Two senior figures in the last Iraqi government are also regular visitors to London, where their families live. Ibrahim al-Jaafari, the former prime minister, recently returned to be with his family in Wembley. Laith Kubba, his former spokesman, divides his time between his home in Kensal Rise, northwest London, and at a think-tank in Washington.
“I share the view that the atmosphere is impossible. You have to be a thug to survive in Iraqi politics today,” he said, adding that he was prepared to return to Baghdad if asked by the Government.
The departure of the politicians has angered ordinary Iraqis. Shamel Bassem, 28, owner of a mobile-phone shop, said: “These are not Iraqis. They already have another nationality,” he said. “All their properties are in the European countries, the Gulf and Jordan.”
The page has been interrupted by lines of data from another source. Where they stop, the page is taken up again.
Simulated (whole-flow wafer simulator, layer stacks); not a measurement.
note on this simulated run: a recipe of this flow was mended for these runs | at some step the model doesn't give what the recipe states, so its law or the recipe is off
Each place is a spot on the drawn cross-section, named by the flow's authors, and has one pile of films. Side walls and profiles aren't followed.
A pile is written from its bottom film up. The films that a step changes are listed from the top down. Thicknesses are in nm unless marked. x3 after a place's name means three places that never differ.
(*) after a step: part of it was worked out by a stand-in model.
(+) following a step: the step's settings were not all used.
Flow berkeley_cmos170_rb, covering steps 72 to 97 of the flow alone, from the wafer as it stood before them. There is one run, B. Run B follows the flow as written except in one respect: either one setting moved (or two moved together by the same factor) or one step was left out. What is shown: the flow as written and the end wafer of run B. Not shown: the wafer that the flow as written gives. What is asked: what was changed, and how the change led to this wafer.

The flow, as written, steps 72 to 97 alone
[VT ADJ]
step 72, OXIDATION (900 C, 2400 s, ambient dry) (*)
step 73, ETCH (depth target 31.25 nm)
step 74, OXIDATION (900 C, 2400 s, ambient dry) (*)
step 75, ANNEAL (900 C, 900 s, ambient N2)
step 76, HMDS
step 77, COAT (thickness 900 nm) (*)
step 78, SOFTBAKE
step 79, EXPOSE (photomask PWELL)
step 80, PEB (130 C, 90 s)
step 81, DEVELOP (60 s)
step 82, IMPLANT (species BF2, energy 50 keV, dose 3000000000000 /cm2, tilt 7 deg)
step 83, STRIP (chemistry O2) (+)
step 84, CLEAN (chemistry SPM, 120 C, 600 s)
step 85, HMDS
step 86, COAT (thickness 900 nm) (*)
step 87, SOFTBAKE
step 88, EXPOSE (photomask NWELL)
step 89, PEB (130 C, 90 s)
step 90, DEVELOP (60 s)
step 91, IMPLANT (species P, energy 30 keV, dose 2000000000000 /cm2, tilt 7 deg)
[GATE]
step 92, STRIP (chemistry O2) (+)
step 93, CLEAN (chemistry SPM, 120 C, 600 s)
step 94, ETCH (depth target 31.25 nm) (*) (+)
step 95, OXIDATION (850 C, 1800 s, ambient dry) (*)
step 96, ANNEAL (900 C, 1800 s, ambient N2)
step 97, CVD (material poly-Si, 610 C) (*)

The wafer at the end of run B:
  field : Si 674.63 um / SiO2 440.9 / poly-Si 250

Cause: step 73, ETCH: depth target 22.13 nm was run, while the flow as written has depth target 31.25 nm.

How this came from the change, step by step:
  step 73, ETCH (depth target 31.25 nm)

Salam Maahini, 36, a computer engineer, heaped scorn on the exiles. “All of them are mercenaries who rode in on the American tanks, and they will leave with them. Where are Iyad Allawi’s ministers?”
Ahmad Chalabi, once the most forceful advocate of invading Iraq, spent the summer at his Mayfair home, but has now returned to Baghdad. “All those who worked for liberation should be here in Iraq. It is important to feel the pulse, to be with the people,” he said from his home in the Hurriya, a dangerous district of Baghdad.